In the UK, the 1976 heat wave is the most prominent collective memory of hot weather. It is used as the benchmark by journalists as well as environmental agencies to measure more recent heat waves.

Last year The Daily Mail ran a story Think we’re having a heat wave? Last week was Arctic compared to the sizzler of 1976: And those who lived through it will never forget it.’ (6 July 2015)

It generated 796 comments as of writing, many of which were memories (nostalgic, reminiscences, anecdotes, family stories, work stories, and recollections of popular music and culture).

‘Everyone does hot quite hot’

Getty Images provide many of the now iconic photographs of ‘warning signs’, sunbathers and empty reservoirs of 1976, and Pathé News provide silent footage of women in London with the following ‘description’ added by the archivist:

‘Various shots of people walking around in T-shirts and shorts during the hot summer weather of the 1976 heat wave. The cameraman seems to focus on women. Lots of short shorts and tight tops. Everyone does hot quite hot.’

How people use media to remember 1976 is important to be aware of, and the access people have to media representations of one of the most severe droughts in UK history is equally important to study.

drought

It’s critical because as we seek to engage the public in drought through narrative methods, we need to accept that they are always already audiences of other media narratives as well as personal and family memories.

The aspect gender plays in this is also key to recognise not only in how heat waves are ‘sexed-up’ as ‘sizzling’ but also how water scarcity impact disproportionately on older women. In 2003, the heat wave across Europe had France dealing with a rapid increase in deaths, with women worst hit.

We have the opportunity with the DRY project to build in to our findings a recognition of the media narratives of drought and heat waves that will compete for attention with our research.

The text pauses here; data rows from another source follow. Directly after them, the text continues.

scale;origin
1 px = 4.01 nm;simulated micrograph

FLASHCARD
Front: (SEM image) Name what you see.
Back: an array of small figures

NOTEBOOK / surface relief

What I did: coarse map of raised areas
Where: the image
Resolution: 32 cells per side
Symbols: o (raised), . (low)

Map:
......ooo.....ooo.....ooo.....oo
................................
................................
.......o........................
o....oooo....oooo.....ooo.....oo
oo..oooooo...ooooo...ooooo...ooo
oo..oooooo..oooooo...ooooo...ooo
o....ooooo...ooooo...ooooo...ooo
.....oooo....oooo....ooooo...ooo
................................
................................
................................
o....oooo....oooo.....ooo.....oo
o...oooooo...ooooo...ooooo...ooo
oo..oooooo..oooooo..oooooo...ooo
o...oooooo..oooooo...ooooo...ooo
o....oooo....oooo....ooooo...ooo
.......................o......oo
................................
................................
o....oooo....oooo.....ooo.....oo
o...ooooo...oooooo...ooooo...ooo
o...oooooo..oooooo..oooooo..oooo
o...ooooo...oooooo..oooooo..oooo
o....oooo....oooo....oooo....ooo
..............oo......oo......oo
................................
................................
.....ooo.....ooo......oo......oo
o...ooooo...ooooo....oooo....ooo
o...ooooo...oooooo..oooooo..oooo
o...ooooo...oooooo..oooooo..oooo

Real stories of water scarcity in the United Kingdom have been silent and invisible. If we continue within the current template of popular narratives of heat waves, where drought is for scientists and heat waves are for the tabloids, we will indeed be taken by surprise.

Water scarcity may well creep up and paralyse communities, and many groups who are rather silenced or invisible may continue to be disproportionately impacted.